Calvin Pace belongs in New York City and he knows it.
Pace finally feels comfortable, at home in the big city after being born in Detroit, growing up in Georgia, playing college ball in North Carolina and spending four years of his professional career in Arizona.
Now he is home.
Pace loves the big city. He is just a metropolitan type of guy. One of his favorite hobbies is food and going out to some of New York's most glamorous restaurants.
Pace's favorite eatery is Per Se owned by superstar chef, Thomas Keller, and features lengthy tasting menus at $275 a seat. Single dinners run upwards of $50.

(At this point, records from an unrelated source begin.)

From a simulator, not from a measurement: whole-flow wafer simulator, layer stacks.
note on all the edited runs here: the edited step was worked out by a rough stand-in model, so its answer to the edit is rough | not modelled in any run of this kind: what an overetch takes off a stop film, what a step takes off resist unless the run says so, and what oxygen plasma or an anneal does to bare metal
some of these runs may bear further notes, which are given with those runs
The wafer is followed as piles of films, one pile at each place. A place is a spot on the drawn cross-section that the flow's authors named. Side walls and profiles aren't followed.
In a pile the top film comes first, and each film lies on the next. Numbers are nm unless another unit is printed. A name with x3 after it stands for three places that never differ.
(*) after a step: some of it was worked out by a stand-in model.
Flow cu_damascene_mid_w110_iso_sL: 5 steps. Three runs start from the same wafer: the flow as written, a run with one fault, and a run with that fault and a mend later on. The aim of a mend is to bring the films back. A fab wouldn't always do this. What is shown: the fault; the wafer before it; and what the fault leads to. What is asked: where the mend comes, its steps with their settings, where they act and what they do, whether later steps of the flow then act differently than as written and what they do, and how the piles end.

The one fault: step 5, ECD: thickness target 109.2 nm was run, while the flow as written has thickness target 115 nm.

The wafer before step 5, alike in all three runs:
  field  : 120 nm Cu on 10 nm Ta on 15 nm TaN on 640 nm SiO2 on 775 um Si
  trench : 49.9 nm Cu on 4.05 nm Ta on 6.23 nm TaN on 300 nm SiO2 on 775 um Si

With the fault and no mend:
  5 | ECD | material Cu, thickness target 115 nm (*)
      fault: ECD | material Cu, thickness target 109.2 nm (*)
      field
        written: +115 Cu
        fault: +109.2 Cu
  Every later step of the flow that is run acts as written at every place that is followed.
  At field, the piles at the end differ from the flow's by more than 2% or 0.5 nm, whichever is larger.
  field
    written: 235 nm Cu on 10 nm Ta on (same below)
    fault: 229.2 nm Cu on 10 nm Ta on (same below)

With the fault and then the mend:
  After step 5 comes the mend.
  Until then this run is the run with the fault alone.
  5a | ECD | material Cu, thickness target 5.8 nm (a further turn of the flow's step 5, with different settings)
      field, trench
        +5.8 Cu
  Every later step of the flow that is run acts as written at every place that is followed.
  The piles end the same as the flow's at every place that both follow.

Midwestern Meat and Potatoes? Southern Chicken and Waffles? Southwestern Fajitas?
Not a chance...
Try Butter Poached Nova Scotia Lobster, Yukon Gold Potato Fondant, Caramelized Cipollini Onion, Scallion Emincée and Red Beet Marmalade with Smoked Soubise.
In addition, Pace loves finding new and exciting places to check out his biggest vice, Asian food: Chinese, Japanese, or Indian.
So, should Jets fans expect Calvin Pace to show up at camp looking more like Kris Jenkins?
"I'm just one of those lucky guys I don't gain weight easily so I can afford to be a foodie."
It's a good thing, because Pace loves going home after a great meal and firing up his own kitchen to try to recreate what he just ate.
It isn't just the food that Pace loves about New York.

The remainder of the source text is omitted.